At this time of year the 'back to school' buzz is in full swing and everyone wants their child to succeed. If your student has concerns with math, then this may be the thing that they fear the most. For some students, math fills them with anxiety to the point that they will feign illness, skip class and do just about anything to get out.
As a parent or teacher, this can be a very serious concern but there are some things that you can do to help your child deal with their math demons.
- Be positive about math. As a teacher, I've spoken to many parents who tell me that they hate or fear math. Some openly admit that they can't do math and hence can not help their child. As the #1 role model of your child, that tells them that its okay to have a negative attitude towards math. It also excuses them from trying because if you can't do it, then why would they need it? Even if you can not actually help them solve the problem that they are doing, being positive will encourage them to try a little harder.
- Ask them to explain what they have been doing leading to the problem. Educational Psychologists have shown that teaching and explaining helps retention and cognition far more than listening to lectures or reading. The reason for this is that you can't just go through the motions. You have to actually think about what you are doing and how and examine why each step follows from the last. Being active and asking questions will force your kid to examine their steps and find any mistakes that they may have made.
- Use online resources. There are some excellent youtube videos online that explain procedures and give dozens of examples. Talking about the videos and writing out the steps with your child will help them understand what they are doing and why. Not only that, it might help remind you of what they need to do so you can help them more!
- Avoid leaving the assignment to the last minute. Its easy to put off the thing that you don't like doing but if you know that your son or daughter has math homework and is avoiding doing it, help them by getting it done first. If they are less tired and stressed while attempting the assignment, they are more likely to be successful at it. If they have a good attempt at it and still can not do it, then they will have plenty of time to contact the teacher.
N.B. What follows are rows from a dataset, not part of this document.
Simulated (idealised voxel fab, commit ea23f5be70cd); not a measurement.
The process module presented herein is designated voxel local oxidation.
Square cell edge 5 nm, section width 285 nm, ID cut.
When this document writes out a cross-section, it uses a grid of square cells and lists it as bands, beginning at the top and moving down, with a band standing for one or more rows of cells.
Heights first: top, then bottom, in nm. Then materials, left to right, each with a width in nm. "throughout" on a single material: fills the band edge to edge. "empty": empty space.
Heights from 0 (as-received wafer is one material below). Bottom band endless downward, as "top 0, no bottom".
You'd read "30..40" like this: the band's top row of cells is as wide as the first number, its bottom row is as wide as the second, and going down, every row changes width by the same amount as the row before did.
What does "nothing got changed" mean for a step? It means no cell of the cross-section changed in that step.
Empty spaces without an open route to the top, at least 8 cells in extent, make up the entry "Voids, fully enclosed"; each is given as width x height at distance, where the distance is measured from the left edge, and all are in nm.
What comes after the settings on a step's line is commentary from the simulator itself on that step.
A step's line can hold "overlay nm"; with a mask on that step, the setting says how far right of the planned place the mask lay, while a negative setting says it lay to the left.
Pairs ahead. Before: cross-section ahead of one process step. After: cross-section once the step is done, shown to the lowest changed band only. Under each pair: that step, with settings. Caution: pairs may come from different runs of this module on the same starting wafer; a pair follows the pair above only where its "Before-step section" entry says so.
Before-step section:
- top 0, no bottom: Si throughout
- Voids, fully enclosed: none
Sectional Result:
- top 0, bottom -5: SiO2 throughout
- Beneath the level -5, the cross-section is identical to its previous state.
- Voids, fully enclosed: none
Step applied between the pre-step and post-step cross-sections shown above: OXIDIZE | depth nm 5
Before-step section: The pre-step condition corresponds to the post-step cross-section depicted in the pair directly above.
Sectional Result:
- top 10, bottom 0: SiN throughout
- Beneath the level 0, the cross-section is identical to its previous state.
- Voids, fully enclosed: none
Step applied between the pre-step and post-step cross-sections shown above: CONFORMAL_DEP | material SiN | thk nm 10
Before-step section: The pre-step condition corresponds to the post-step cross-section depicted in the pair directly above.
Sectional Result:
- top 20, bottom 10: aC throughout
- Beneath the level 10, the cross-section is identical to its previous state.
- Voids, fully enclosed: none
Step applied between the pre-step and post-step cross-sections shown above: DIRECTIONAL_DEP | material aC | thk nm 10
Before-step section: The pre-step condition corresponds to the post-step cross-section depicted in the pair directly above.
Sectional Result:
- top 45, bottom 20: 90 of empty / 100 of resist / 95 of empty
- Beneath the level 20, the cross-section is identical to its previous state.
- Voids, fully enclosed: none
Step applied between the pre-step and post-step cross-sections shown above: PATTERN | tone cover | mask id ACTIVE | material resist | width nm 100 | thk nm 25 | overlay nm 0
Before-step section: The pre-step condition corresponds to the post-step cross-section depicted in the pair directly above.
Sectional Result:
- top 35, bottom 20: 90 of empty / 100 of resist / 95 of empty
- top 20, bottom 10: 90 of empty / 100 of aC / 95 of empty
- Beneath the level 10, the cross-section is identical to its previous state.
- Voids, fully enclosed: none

- Contact the teacher. As a teacher, I know that I prefer students to come to me before the deadline to tell me that they had difficulty. This isn't because its eating into my golf time, but because I can make more time to help your child if they come to me sooner rather than later. I would also try to encourage students to contact their teacher themselves. Some students find it difficult to ask for help, but keeping open lines of communication will help in the long run.
With a positive attitude, healthy communication, use of resources available and good timekeeping, your child can reduce the stress associated with math. While these steps may not turn your middle schooler into a math genius overnight, it may help them sleep better, enjoy math classes more and hopefully help their understanding as well.